Don't buy a multicore cray :-)
Authored by: Wol on Monday, February 25 2013 @ 07:13 PM EST
Crays shrank in size because the speed of light (the speed of electrical signals
is a significant fraction thereof).

And the physicists will tell you that "simultaneous" can only happen
on a single-core machine, because on a multi-core you cannot define the phrase
"same time".

"after" and "before" only mean anything when one event is
the in the light cone of the other. If that's not true then whichever occurs
first depends solely on the relative position of the observer.

Cheers,
Wol

[ Reply to This | Parent | # ]

Concurrent is not simultaneous
Authored by: tknarr on Tuesday, February 26 2013 @ 01:16 AM EST

From a programming standpoint the two are often used interchangeably. Even on a single-core CPU, the pipeline means that you can have several things happening during the same clock cycle. It's also common to think and talk in terms of multiple threads executing simultaneously even on a single-core system, they can't physically do that but you still think and talk about them as if they could because if you don't you end up with subtle bugs when the code is run on a multi-core system. I've never in a couple of decades of doing software development seen a major distinction made between "concurrently" and "simultaneously".

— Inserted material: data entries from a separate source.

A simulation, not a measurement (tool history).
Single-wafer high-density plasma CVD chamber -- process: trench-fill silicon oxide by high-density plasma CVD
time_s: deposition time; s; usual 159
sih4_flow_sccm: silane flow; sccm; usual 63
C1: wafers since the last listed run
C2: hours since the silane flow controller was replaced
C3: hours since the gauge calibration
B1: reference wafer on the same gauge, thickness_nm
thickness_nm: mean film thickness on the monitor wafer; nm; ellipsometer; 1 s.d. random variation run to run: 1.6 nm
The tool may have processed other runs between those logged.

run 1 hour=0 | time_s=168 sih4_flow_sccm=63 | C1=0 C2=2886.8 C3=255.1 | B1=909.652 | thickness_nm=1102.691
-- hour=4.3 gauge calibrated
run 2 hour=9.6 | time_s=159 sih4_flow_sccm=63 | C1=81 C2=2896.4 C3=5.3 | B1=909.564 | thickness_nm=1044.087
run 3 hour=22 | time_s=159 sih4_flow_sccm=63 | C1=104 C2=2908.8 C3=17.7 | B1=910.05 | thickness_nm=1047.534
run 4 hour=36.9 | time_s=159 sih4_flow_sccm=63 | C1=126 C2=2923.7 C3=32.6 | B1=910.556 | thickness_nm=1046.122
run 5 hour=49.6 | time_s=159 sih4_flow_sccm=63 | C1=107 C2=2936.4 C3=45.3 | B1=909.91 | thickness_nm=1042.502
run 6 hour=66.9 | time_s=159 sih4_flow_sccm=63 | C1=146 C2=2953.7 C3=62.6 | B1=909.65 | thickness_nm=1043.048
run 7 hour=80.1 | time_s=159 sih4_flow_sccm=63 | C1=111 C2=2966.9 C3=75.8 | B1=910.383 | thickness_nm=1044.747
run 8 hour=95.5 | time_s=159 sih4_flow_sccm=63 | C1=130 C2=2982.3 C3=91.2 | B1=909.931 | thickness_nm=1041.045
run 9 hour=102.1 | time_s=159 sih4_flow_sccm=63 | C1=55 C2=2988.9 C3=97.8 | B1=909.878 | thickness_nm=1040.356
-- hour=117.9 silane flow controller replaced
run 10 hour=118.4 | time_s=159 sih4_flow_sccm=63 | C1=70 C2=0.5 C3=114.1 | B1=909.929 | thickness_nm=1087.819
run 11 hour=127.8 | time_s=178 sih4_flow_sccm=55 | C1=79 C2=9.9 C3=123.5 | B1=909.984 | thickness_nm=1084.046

Part of it's a corollary to a programming adage that the proper counting sequence is zero, one, many. It's that things either occur exactly simultaneously or not, and if it's "not" you can't know by exactly how much "not". Oh, and things won't happen exactly simultaneously, ever, due to the limits on how fast signals propagate in electronic circuits. Unless, of course, you're gambling that two things will never happen exactly simultaneously, in which case Murphy will pretty much guarantee they will line up exactly just so he can watch the pretty fireworks as your software blows up. So software engineers tend to to get too hung up on whether things happen at exactly the same time or not, because we're trying to write code that works when the time delta between two things is anywhere in the range (-∞,+∞).

[ Reply to This | Parent | # ]

Irrelevant as patent refers to UNIX
Authored by: Anonymous on Tuesday, February 26 2013 @ 10:06 AM EST

I would argue that a PHOSITA would know how UNIX works especially the multi-user design and that it runs on multi-processor systems. Not knowing how UNIX locks work especially in regards to the patent, it would be clear that the use of a lock could prevent at the same time from occurring. That would means that a PHOSITA would know have to program for the situations when the lock was present making the concurrency and simultaneous irrelevant.